There might be other visa options for you that let you work legally, such as student, independent worker, artist, immigrant visa, and religious. Here's the general foreigner information from Migraciones. You could also work under the table and border hop. Keep in mind that this is illegal.

Job Placement 
If you’ve done a TEFL certificate programme or are planning on doing one, often they have a lifetime job placement service that you can use. If this isn’t an option for you, there are places that specialize in job placement for teachers. There’s usually a fee involved, but they tend to have good contacts with schools. Some good places are Innovative English and TEFL Job Placement, they have placements in Cusco. Lastly, although it may be a long shot, try your local college or university. If they have a career service centre, they might be able to provide you with some places that are looking for teachers.

School Year
The school year goes from March/April until November/December. International schools may start looking for teachers as early as May to start in February. Recruiting usually starts in May and runs until the first week of February when schools are desperate to fill vacancies. Universities may wait until the beginning of the year (January or February) to start hiring. Many institutes hire year-round.

Where to Go 
Some people are certain what city they want to live in while others aren’t. Many people want to go to Cusco. Keep in mind that there are lots of tourists and it is similar to Europe, so if you want the real Peru experience, I would advise against Cusco. Smaller towns are an option. Piura and Chiclayo are close to the famous beaches. Trujillo is a uni town. Lima is the centre of everything. Arequipa is famous for its volcano. Puno has snow. Iquitos is in the jungle. Do some research; what appeals to some many not appeal to others. Go to your local library and get a Peru guide book or two. You can also read more about Peruvian cities in this article.

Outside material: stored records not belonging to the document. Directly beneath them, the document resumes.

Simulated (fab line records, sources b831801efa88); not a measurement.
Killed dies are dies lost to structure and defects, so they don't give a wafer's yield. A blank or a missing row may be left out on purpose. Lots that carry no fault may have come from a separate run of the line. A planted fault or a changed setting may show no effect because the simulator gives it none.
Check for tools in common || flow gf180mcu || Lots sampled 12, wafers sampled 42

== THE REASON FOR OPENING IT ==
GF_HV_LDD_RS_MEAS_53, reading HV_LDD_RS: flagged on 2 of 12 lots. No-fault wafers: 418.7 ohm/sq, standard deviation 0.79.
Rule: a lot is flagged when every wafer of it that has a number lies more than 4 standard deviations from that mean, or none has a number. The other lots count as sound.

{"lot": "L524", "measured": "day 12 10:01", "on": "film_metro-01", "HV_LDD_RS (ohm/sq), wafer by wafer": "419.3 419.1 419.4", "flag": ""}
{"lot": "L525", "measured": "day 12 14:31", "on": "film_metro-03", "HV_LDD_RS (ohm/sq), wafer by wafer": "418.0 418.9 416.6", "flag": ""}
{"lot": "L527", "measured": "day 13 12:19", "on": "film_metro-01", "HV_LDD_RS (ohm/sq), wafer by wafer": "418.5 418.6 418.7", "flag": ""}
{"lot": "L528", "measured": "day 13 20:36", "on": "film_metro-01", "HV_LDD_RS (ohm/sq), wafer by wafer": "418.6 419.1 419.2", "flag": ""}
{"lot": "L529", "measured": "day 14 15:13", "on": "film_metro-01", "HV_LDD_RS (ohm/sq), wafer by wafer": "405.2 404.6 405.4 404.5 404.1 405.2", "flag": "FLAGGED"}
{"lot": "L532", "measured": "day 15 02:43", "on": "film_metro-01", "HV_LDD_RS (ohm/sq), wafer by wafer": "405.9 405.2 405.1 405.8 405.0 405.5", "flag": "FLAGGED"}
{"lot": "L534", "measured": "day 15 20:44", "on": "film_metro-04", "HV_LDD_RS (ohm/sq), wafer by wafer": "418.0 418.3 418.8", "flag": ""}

Sending your CV works, but going in person is better. You will probably have to have an interview and might be asked to do a demo lesson. For tips on how to make a good impression, see The Interview and Demo Lesson. Also, with lots of places, you will need Recibos de Honorarios, and unless you are legally here, you can't get them. You’ll have to find someone who does have these. They're like receipts. Many people won't want to give you theirs since there's a limit on how much money you make a month without paying taxes. If your recibos de honorario total more than 2550 soles a month, you have to pay taxes. So if you don't have these, start looking for someone who does.

Short-term Work
If you want to come here for a short time it's difficult to get a job and a visa before you get here. It's not impossible though. Look at Working Holiday Visas and Short-term Teaching for more info. However, if you want to stay for six months, you could sign a year-long contract with a school and simply leave after six months. It’s not that honest, but it is an option. Chances are that they would get you a visa. But, if you have a work visa, the school has to give you papers in order to leave the country to prove that you have paid taxes. See Leaving Peru and taxes for more information.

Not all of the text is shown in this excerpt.